Lowery v. Illinois Central R. R.

69 So. 954 | Ala. | 1915

MAYFIELD, J.

This appeal involves the construction and effect to be given to subdivision 2 of section 3011 of the Code, which provides for attorneys’ liens upon suits, judgments, etc. This subdivision reads as follows; “Upon suits, judgments, and decrees for money, they shall have a lien superior to all liens *145but tax liens, and no person shall be at liberty to satisfy said suit, judgment, or decree, until the lien or claim of the attorney for his fees is fully satisfied; and attorneys at law shall have the same right and power over said suits, judgments, and decrees, to enforce their liens, as their clients had or may have for the amount due thereon.”

Appellant brought suit against appellee to recover damages for personal injuries alleged to have been proximately caused by the negligence of defendant. He obtained a judgment for $750, but this judgment was reversed on appeal to this court. See report of case, 184 Ala. 448, 63 South. 952.

Before the case was called for a second trial, defendant effected with plaintiff a compromise and settlement of the suit for $180, and on payment of that amount obtained from plaintiff a release from all liability on account of the suit. The defendant pleads this release as a defense to the further prosecution of the suit.

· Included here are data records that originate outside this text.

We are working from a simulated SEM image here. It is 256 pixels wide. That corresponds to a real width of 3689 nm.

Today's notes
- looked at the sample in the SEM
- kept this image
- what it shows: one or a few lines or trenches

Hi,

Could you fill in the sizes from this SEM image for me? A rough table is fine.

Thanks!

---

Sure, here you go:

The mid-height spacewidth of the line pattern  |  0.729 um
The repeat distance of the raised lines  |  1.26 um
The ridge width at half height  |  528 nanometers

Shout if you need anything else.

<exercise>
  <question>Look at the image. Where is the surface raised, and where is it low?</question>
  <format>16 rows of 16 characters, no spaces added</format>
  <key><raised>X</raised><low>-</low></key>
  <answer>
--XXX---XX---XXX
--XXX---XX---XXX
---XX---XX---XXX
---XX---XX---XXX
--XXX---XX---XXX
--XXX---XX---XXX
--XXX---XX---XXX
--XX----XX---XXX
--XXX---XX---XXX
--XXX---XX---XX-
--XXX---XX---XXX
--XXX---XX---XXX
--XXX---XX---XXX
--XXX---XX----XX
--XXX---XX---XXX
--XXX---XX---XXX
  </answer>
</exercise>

The attorney for plaintiff moved to strike the pleas, and demurred thereto. The court ruled against the attorney, both as to his motion to strike and his demurrer. His motion to strike the pleas was based on the ground that he was employed as plaintiff’s attorney in the suit; that he had prosecuted it to judgment, but the judgment was reversed on appeal; and that before the next trial the defendant, without movant’s knowledge or consent, without paying movant’s fees or otherwise discharging the lien given by the statute, and for the purpose of defrauding movant out of the greater part of his fees, and in violation of the statute, settled and compromised the suit for a grossly inadequate amount, to wit, $180, and issued to defendant the release set up and relied upon in the pleas. Movant then filed several replications to the special pleas, and the court sustained a demurrer thereto; whereupon movant took a nonsuit with bill of exceptions, as provided for by section 3017 of the Code, and appeals to this court to review such rulings inducing the non-suit.

(1) Subdivision 2 of section 3011 of the Code was construed in the case of Fuller v. Lanett Cotton Mills, 190 Ala. 208, 65 South. 61. In that case the settlement was made pending the appeal to this court, and it was ruled that plaintiff’s attorney had a right to prosecute the appeal notwithstanding the release *146by plaintiff and defendant’s motion to dismiss the appeal, based upon such release in writing. While nothing was said in the opinion in Fuller’s Case as to the constitutionality of the statute, it was of necessity held valid, because the right of plaintiff’s attorney to prosecute was based solely on the statute.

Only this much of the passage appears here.